It hurts every time. It is only with the most recent student, after several years experience of teaching, that I was able to calmly set boundaries with the student and explain why the behavior was disrespectful. With the past students, I just pretended it didn’t hurt me until class was over and I could go cry somewhere.
A lot of your post seems to be about whether your student was being honest about your looks and telling you a hard truth that others are hiding from you. I suppose it was true that my students were pointing out a true thing about me…my stomach is not flat. However, all of those students had other motives when addressing me. Even the youngest one. The young one’s mom had just had a baby and he was probably showing off his new knowledge about pregnancy and how it works. One of the high schoolers was trying to get a laugh from his friends. The other high schooler was super angry that I had called his mom about disciplinary issues recently. People usually have a separate motive when they comment on our appearance. To me, it sounds like the boy in your case was trying on the role of being a knight in shining armor for this little girl. He seized an opportunity to be her defender because that’s what kids do–they push boundaries and try out new behaviors. Especially eight year olds. I found second grade super difficult to teach because developmentally, the kids are trying out pushing boundaries. That means they exaggerate and are actually not the most honest beings you will ever come across. Because as I said before…my stomach is not flat. But most people know I am not pregnant. It is not as big as those kids were suggesting. They had other motives behind their words, which caused them exaggerate something about me they had noticed.
Keep in mind this is a common problem for teachers. My friend (who is tall and thin–qualities I wish I had!) had a student ask her about her acne. Her skin looked smooth. I don’t know what acne this student was talking about. When I was a high schooler, a rumor started that our English teacher used cocaine because sometimes her nose and neck appeared flushed when she was teaching. This was a young, attractive woman! She in no way looked or acted like an addict.

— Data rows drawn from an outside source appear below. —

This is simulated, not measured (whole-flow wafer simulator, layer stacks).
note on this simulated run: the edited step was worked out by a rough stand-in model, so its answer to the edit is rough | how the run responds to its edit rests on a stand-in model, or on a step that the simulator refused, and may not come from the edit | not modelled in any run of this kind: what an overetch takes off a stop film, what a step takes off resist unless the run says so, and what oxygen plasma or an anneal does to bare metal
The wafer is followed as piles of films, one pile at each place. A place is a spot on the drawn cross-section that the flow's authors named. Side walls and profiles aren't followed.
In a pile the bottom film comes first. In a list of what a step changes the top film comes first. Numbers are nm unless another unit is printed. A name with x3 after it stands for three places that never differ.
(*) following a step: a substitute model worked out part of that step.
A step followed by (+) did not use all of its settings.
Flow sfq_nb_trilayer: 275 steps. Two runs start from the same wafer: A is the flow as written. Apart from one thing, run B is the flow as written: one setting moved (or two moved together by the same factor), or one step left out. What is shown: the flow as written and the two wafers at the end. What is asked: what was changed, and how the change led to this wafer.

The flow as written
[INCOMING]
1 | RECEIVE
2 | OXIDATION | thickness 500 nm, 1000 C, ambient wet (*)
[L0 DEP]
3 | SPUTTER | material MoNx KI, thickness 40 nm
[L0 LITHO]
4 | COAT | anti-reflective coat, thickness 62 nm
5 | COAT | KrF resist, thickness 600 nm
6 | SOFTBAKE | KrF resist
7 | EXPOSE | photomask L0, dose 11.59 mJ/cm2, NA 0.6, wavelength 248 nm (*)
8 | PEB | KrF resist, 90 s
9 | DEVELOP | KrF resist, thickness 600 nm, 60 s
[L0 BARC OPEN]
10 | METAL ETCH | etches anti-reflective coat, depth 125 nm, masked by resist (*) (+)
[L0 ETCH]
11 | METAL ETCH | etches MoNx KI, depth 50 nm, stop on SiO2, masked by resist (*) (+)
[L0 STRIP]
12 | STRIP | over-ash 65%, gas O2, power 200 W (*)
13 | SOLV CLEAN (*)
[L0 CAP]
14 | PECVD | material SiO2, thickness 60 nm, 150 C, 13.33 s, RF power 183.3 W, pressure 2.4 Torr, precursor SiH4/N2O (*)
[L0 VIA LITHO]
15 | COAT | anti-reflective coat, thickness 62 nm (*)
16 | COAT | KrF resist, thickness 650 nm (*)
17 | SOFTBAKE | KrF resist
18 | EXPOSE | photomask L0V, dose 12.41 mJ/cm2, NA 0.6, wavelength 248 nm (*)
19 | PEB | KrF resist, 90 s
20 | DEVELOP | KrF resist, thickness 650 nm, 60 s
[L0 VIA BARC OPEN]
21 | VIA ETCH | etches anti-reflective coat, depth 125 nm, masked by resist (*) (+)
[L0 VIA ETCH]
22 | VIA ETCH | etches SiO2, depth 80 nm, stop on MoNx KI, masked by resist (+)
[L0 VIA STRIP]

Also, our society sends a message that ugly women are worthless and will die alone. I think that’s why a woman’s beauty can cause her so much anxiety. I am married to a wonderful husband who finds me attractive (the other two teachers I mentioned are married, too), but I still worry what the rest of society thinks of me. Something that has comforted me is this:
What is beauty? What does it mean? Do all of your features have to be perfect to be beautiful? Does every single person on earth have to be sexually attracted to you to be beautiful? What does ugly mean? Ugly is an imprecise word. Will every single person find an “ugly” person unattractive? Is an “ugly” person allowed to have any attractive traits? What about someone who is 20 pounds overweight. Some people will find her unattractive, some people will love her curves, some people will feel neutral. Attractiveness is complex. Imprecise all-or-nothing labels of “beautiful” or “ugly” are unhelpful. Yes, there are certain traits our society considers attractive, but this varies across cultures and by individuals. You know how some people have a “type”? That means that person feels attracted to a very specific set of traits. That shows how useless it is to say someone is beautiful and someone else is ugly. We all have different opinions about appearances.
I think it is usually super unkind people who have ulterior motives who say things like, “You’re fat,” or “you’re ugly” or “you need to wear make-up…” or whatever insecurity they have taken it upon themselves to comment on. Children comment on appearance for some of the reasons I mentioned above (testing boundaries, getting a reaction, trying on a role, etc). Adults comment on it to attack a person’s self-worth or express their own insecurities. Either way, it’s not in your best interest. Our physical bodies are our business. Some people will find us attractive, others won’t. We can use our bodies to express ourselves the way we want. For example, I have discovered a “posh” look fits me best when I have the time and supplies to do it right. But others trying to make us feel insecure about an individual trait of ours?
It’s an unhelpful boundary violation. I know it is super upsetting when it happens, so we need to do some nurturing and self-care. But please don’t take these kinds of comments as a secret truth that you need to pay attention to. It seems like these unhelpful, boundary-violating comments hurt you and distract you from other parts of your life.